I am to show that $\mathbb{Q}(\sqrt{2+\sqrt{-5}})$ is normal over $\mathbb{Q}$ and find its Galois group.
How can it be normal? The minimum polynomial is $x^4-4x^2+9$ which has 2 distinct sets of roots: $\pm\sqrt{2+\sqrt{-5}}$ and $\pm\sqrt{2-\sqrt{-5}}$. Thus my field extension doesn't contain all the roots (its missing the latter two) and hence isn't normal. What am I missing? And how would I find the Galois group?
Note:$$\begin{cases} \alpha=\sqrt{2+\sqrt{-5}}\\ \beta=\sqrt{2-\sqrt{-5}} \end{cases}$$
The comment from Matho123 proves that $\alpha \beta=3$ and that the Galois group of $\mathbb Q(\alpha)$ is normal.
Regarding the Galois group $G$ of $\mathbb Q(\alpha)$, what are its elements? You have the identity $\sigma_1$.
Consider $\sigma_2$ such that $\sigma_2(\alpha)=-\alpha$. Then $$3=\sigma_2(3)=\sigma_2(\alpha \beta)=\sigma_2(\alpha) \sigma_2(\beta)=-\alpha \sigma_2(\beta)$$ Hence $\sigma_2(\beta)=-\beta$ and the order of $\sigma_2$ is equal to $2$.
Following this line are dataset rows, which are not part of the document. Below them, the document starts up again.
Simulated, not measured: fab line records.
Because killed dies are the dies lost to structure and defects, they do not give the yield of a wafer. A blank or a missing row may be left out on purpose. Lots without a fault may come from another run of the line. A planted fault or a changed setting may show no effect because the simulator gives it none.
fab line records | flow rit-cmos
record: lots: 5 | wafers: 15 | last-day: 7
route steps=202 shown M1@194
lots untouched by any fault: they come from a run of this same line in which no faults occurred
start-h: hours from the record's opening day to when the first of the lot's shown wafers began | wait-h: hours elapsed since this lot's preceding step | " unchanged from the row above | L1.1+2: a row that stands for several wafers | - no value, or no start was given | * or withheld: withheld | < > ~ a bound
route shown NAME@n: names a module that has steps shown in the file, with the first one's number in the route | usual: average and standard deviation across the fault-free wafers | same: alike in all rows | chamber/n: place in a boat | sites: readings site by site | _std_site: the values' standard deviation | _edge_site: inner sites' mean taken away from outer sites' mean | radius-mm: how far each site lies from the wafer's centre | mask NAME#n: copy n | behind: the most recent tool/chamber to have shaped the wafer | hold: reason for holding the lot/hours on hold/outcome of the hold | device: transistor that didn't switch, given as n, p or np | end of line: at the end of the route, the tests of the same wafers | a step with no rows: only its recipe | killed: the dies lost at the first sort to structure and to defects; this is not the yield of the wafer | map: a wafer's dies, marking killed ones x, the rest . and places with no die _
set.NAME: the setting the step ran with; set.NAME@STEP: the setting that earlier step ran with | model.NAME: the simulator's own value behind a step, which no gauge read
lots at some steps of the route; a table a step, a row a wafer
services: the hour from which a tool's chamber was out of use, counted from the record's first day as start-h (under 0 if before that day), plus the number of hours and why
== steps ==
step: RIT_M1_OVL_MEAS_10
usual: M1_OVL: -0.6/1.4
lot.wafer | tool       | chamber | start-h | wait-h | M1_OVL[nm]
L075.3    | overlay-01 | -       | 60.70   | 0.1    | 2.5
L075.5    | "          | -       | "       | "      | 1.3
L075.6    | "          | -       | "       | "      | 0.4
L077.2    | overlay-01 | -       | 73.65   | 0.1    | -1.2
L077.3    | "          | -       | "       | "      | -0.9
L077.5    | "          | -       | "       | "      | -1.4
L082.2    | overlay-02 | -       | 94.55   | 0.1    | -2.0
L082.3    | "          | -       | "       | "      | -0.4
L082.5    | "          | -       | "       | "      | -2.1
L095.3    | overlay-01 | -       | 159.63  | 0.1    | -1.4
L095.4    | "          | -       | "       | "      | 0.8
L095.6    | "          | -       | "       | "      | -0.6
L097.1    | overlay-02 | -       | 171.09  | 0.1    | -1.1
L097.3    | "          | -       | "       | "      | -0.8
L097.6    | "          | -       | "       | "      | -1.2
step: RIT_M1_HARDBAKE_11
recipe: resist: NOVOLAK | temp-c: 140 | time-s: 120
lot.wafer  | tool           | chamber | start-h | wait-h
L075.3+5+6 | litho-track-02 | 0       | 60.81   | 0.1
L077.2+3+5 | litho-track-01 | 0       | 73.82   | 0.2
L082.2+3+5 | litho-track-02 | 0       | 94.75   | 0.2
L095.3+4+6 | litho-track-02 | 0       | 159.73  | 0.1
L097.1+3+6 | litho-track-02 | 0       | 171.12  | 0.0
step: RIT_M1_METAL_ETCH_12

By similar considerations, one can prove that the elements $\sigma_3,\sigma_4$ of the Galois group $G$ such that $\sigma_3(\alpha)=\beta$, $\sigma_4(\alpha)=-\beta$ are also of order $2$.
Finally, the Galois group has four elements and all elements (except the identity) have order $2$. So $G$ is isomorphic to the Klein four-group.